Mijares: Educators must be change-agents, advocates for vulnerable student populations

Interventions for many students have historically taken the form of punitive measures, including suspensions or expulsions. But today’s educators recognize there can be more effective — and proactive — approaches.

“We focus so much on behavior modification,” says Dr. Pedro Noguera, founder for the Center for the Transformation of Schools at UCLA. “You know what we don’t focus on enough? Academic engagement. You want to raise achievement and lower discipline problems? Improve academic engagement.”

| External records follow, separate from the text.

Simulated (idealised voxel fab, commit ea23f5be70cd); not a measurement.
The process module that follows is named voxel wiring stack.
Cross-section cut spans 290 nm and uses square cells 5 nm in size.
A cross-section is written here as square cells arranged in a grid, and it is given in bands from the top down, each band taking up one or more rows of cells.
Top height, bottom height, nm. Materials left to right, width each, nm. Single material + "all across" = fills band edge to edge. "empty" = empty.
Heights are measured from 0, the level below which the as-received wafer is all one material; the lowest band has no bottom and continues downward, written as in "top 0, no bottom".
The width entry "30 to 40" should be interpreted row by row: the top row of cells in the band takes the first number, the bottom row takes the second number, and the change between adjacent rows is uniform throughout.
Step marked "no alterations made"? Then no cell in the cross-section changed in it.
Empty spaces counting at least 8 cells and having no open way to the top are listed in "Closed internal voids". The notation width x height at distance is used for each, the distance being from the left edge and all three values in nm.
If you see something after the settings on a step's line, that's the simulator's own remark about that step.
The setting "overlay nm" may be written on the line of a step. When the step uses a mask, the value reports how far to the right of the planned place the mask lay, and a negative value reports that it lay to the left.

An image of Orange County Superintendent Al MijaresDr. Noguera was among several distinguished speakers who participated in a recent forum hosted by OCDE in partnership with Latino Youth Leadership Orange County to address the needs of underrepresented students, particularly young men of color.

Attended by more than 500 educational leaders, the Know My Name, Face and Story: Saving Our Most Vulnerable Boys and Young Men conference on May 2 also featured Dr. Shaun Harper, professor and executive director of the Race and Equity Center at USC, and Dr. Victor Rios, professor of sociology at UC Santa Barbara.

Their presentations contributed to a larger conversation that’s been taking place about the systemic causes of achievement gaps and the cycles of poverty and despair that have persisted for generations.

Disengagement and underachievement affect a large percentage of students across all racial and ethnic groups. But these conditions are most acute for African-American and Latino students who are more likely to be impacted by economic instability. Moreover, boys have dropped precipitously in their academic attainment when compared to girls.

It doesn’t have to be this way. Orange County educators are embracing their capacity to be change-agents and advocates for our most vulnerable populations, cultivating traits such as resilience, grit and a growth mindset. This starts with understanding the stories, needs and traumas of those who walk through our doors.

OCDE is well-positioned to support this work, as we have long prioritized accepting and educating the whole child in inclusive learning environments.

Three years ago our department was tapped by the state to help school systems implement the California Multi-Tiered System of Support framework. Based on the theme “All Means All,” MTSS aligns new and existing strategies to meet students’ academic, behavioral and social-emotional needs, providing core supports for all, additional assistance for some, and targeted interventions for those with the greatest needs.

In his presentation on May 2, Dr. Noguera offered suggestions for how to more proactively support underachieving students, including interventions at earlier ages. But he and his fellow speakers also discussed shifting our perspectives to see the strengths of all students rather than their deficits.

“The future of this country is going to be determined by what happens in its schools,” he said. “I’ve been doing this work for over 30 years now. I’m still optimistic about the possibilities. I’m optimistic because I get to see places where good work is happening.”

Orange County schools are doing exceptional work promoting the five Cs of critical thinking, communication, collaboration, creativity and character, which are essential building-blocks for increasingly complex educational systems and careers. But these lessons must be part of a larger framework that helps educators understand the unique needs of each student, including past traumas and present realities.

Through MTSS and the many training opportunities offered by OCDE, we are striving to equip educators at all levels with best practices and effective strategies that underscore our collective commitment to teaching students, rather than subjects.